A couple of years ago I worked on a project for an important Bank here in Colombia on an ASP.NET-based application to provide on-line risk assesments for the bank's customers in the branch offices. The purpose of the application was to provide employees in the bank a tool to quickly analyse whether an existing or potential customer was subject of receiving a loan and other financial products, while the customer was sitting in front of them. So response time was arguably an important part of the application's experience.
One of the challenges we had to overcome in building this tool was that in order to provide a meaningful assesment, we needed to aggreate information coming from multiple data sources, both internal and external to the bank. One of these was a set of risk analysis models the bank had developed a few years earlier that took basic information about the customer (like where he lived, how many cars he had and so on) and provided a risk score based on some internal logic.
The problem was that these models in particular had been designed and implemented to work in batch-oriented scenarios: They were basically a set of executables that took a flat file as input with one customer per line, and they wrote a new flat file as output containing the score calculated for each customer on the input file. Obviously that was not useful to how we needed to execute the model, given that we had to provide an answer as fast as possible to the customer, but, unfortunately, rewriting the existing risk models was not feasable.

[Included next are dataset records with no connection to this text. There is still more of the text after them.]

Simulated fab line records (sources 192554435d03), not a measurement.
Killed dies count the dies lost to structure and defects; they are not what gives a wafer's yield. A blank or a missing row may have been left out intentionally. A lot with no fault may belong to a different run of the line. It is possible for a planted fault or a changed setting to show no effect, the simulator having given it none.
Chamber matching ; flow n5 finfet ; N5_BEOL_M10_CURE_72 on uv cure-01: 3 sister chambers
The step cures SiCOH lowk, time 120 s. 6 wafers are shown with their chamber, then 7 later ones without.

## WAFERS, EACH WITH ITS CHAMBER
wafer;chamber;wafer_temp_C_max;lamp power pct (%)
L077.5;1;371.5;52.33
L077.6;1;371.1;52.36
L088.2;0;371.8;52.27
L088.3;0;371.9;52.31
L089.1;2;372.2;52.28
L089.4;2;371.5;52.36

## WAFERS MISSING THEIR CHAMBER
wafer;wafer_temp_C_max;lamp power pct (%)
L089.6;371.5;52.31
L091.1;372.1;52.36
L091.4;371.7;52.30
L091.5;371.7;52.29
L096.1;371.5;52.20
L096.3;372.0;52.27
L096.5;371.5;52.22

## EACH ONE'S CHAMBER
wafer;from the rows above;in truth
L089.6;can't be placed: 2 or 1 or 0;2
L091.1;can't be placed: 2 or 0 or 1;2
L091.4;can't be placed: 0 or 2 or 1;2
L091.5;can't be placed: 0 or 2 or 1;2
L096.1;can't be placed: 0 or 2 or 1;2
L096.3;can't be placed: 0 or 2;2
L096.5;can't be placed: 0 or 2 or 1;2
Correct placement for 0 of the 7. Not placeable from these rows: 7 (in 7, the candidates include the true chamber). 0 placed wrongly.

Fortunately, we did manage to provide a solution to the problem that gave us decent performance and allowed us to reuse the existing risk models in a fairly robust way: Auto-batching requests. It turns out that most of the time required to run one of these risk models was spent actually setting up the internal program structures (we didn't have access to the code, but this could be inferred from the actual behavior); once they were set up actually analysing a specific customer entry was just a very small fraction of the cost. So, for example, running the model for say, 1 customer, took roughly the same ammount of time (+/- 10%) as running it for 10 customers as input. The question then was how to take advantage of this fact by allowing the system to batch incoming requests in such a way that the response time for each request was not affected in a very significant way by the added delay in batching.
Basically what we came up with can be glimpsed from the following diagram:
- Users sent requests to perform risk assesments to the ASP.NET application.
- When a risk model needed to be executed, instead of running it directly, we entered the request already prepared (that is, all necessary data mappings and formatting already having been done) into an in-memory queue. Each risk model had it's own independent queue.
- An executor component running in a background thread basically locked the queue every X number of milliseconds (usually set to 1 second) and extracted all pending requests from the queue, then released it.
- The executor now was free to continue by actually writing the input flat file, and running the risk model executable on it.
- Once the executable was done running, the executor took the output flat file, parsed it, and correlated each line in the output file to a request in the input, adding the corresponding output line into another in-memory queue (or rather, an associative array, really).
- The thread that originally queued the request then simply was notified that the output had been produced (via an event) and then was able to retrieve the response from the output in-memory queue.
So far, this is a very simple solution. In reality, things weren't quite so simple, and we had to add a few extra features to the executor to ensure it was reliable, because of the way the risk model executables had been built. The risk models had a very unfortunate "feature": If it was unable to calculate a risk score for one line in the input file, it would simply fail printing an obscure error message to the console, and most of the time failed to produce an output file at all. The error message was useless, by the way, because it didn't tell you which line in the input file caused the problem. Also, at least one of the risk model executables had this annoying tendency to just hang when an error was detected instead of cleanly terminating its process. Because of this the code actually had a lot more logic to deal with these situations, including timing out model execution and forcibly terminating the process, as well as completely aborting an entire batch in case of errors. Fortunately, we came up with a way that ensured that all clients that had submitted a request into the queue got a response (error or otherwise), which allowed for retries in some conditions.
In retrospective, this was a fairly logical solution to the problem at hand, and it actually worked very nicely for our purposes. While it certainly could've been better, it was very adequate for our needs and the entire tool was a great success with the bank.